Value of Symbols

February 1st, 2024

Before we developed language, we made-up stories as a report on what we, in our minds, thought happened and scratched those reflections as images onto cave walls—sacred space today reflecting fabricated stories about possible real events.  Do you understand, we are still processing life with the same protocols?  Yes, the good news, we have larger and more confident groups.  We know that there are lots of languages but very few written.  A few of us humans converted markings on walls into written language but the stories still reflect our bravado along with facts about the event.  We are storytellers and not factual reporters.

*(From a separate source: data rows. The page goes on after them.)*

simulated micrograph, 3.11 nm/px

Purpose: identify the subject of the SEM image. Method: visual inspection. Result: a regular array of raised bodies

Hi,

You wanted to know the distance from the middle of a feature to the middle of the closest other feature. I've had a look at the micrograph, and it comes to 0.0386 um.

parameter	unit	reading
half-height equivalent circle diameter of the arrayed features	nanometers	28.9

I believe that we inheritably inflate our part in any experience to overcome the unconscious patterns designed and installed in all of us for our protection (unconscious lessons by family and culture).  We define in stories how we overcame the risk to our life to accomplish our goal and seek acknowledgement from our peers for the effort.  A move from cave walls to Facebook with little alteration in the requirement for tribute.

When we witness a phenomenon, any imaginable perception, we record it as a symbol—an image that we link to the actual phenomena.  When we developed language, we attempted to apply logical structure (mapping for space as location) and that breaks the connection to the phenomena; a non-logical perception.  This assimilation of thought to logical things is useful in practical human life.  We Earth creatures define self as a logical object in space.  We necessarily express ourselves by means of words and we usually think in terms of space or location.  But the unknown, by definition, is not a logical reference nor does it exist in any defined space.  Language requires us to establish between our ideas the same sharp and precise distinctions, the same discontinuity, as between material objects.  This is not possible.  A novel creation is not a logical recalled experience.  Getting lost in the attempt to map via logic may generate sufficient disconnect from the inspiring potential.  

Over the centuries, we have attempted to revert to those old symbols; that effort traditionally presents itself as totally ideological.  Very fun experience for a meditation but will not pay the rent.  Phenomena does not occupy space.  If we attempt to rid ourselves of those old clumsy links to symbols, we find ourselves lost in a space with no future—always unknown and phenomenon by definition.  The game of processing quality to find quality introduces contradiction into the very heart of the process.  The logical conclusion to redundancy is annihilation. 

We have created an undefined “space” for potential.  Materializing symbols are clues from that potential and we need to attend to those clues for sufficient time (a special partition of space) to become a demonstration in logical form to represent, with limitation, that potential.  We have a game.